Grandchild of Italy cracks the spaghetti code
By Kim Severson
Wednesday, February 21, 2007

My Italian is so bad I have a hard time pronouncing gnocchi, but I grew
up hearing enough of it to know when I'm being yelled at. And that's
definitely what was happening at a table in a small roadside restaurant
in Abruzzi.
I had driven through the Italian mountains with an interpreter to find
Ateleta, the village where my grandmother Floriana Ranallo Zappa grew
up. I had come in search of a recipe. Or more precisely, the evolution
of a recipe.
For reasons I couldn't put together until recently, I had been obsessed
with tracking a path that began in my grandmother's village and ended
with the pot of red sauce that simmers on my stove on Sunday afternoons.
I ended up on the red sauce trail largely because I don't have a
hometown. My parents were dutiful players in the great corporate
migrations of the 1960s and '70s. My dad worked for the Uniroyal Tire
Company. His rise through the ranks of midlevel management required a
series of moves, which were always euphemistically presented to the
children as "transfers."
The company sent us from Wisconsin to California to Michigan to Texas
and then back to Michigan, where I finally got off the family train and
went to college.
Through all that moving, the one constant was my mother's spaghetti
sauce. As soon as we got the kitchen shelf paper laid and she figured
out where the grocery store was, she made the sauce. It meant this was
home, and that first plate of spaghetti and meatballs made us all feel
as if everything was going to be O.K.
Now, with several more states' worth of my own transfers behind me, the
first thing I cook in a new kitchen is a big pot of sauce. When my
siblings and I visit each other, spaghetti is on the menu.
I wanted to know where the recipe came from. And in a way, where I came
from. So I became a culinary detective.
But back in the Italian village where it all supposedly began, things
weren't going so great. I was sitting with the closest relative I could
find, Filomena Sciullo Ranallo, my grandmother's sister-in-law. We were
at a table at La Bottega dell'Arte Salata, the small rosticceria my
distant cousins run. They were thrilled each time one of the American
relatives came to visit, explaining with great pride how Madonna had
tried to find her relatives at a nearby village a few years ago and
failed. But not you, they told me. You are luckier than Madonna.
I was trying to write down recipes when the old woman grabbed my arm,
shaking it hard. Why didn't I speak any Italian? And even worse, why did
I think oregano had any place in tomato sauce?
Well, because my mother put oregano in her sauce. But oregano, like the
meatballs I add to the pot, was only one of the twists and turns the
recipe had taken during nearly a century in America.
In fact, it turns out that there is no single iconic red sauce in my
grandmother's village. There are sauces with lamb, an animal the village
organizes an entire festival around. There are sauces with only tomato
and basil, sauces just for the lasagna and sauces just for grilled
meats. Small meatballs might go in a broth, but never in sauce for pasta.

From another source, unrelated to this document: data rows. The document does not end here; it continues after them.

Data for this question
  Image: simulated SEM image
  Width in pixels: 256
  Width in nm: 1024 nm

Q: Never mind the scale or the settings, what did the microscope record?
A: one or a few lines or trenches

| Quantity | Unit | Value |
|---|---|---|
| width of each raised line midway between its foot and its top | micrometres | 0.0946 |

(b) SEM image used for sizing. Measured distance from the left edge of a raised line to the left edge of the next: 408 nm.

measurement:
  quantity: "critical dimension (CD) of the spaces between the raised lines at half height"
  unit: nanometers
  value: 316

In fact, only two things in the village reminded me of anything I grew
up with. The fat pork sausages were cooked and served the same way, and
my Italian cousins looked just like my brothers.
To understand why I made my sauce the way I did, I needed to start
closer to home, with my mother. She has been making spaghetti sauce for
almost 60 years, from a recipe she learned from her mother, who had been
making it with American ingredients since the early 1900s.
My grandmother had been shipped to America, literally and largely
against her will, to marry an Italian named John Zappa. He ran a dairy
farm in a little town called Cumberland in northwest Wisconsin. She was
still a teenager, illiterate even in Italian. To the day she died,
Grandma Zap spoke only enough English to communicate the most basic
things to her bored American grandchildren, of which I was one.
In between, she raised 11 children. My mother, Anne Marie, was the
second-youngest.
Among my four siblings, how mom makes her sauce has been a constant
source of discussion. We're all decent cooks, but none of us can get it
just right. When does she put in the paste? Is a little bit of roasted
pepper essential? Do you need to use oregano in the meatballs?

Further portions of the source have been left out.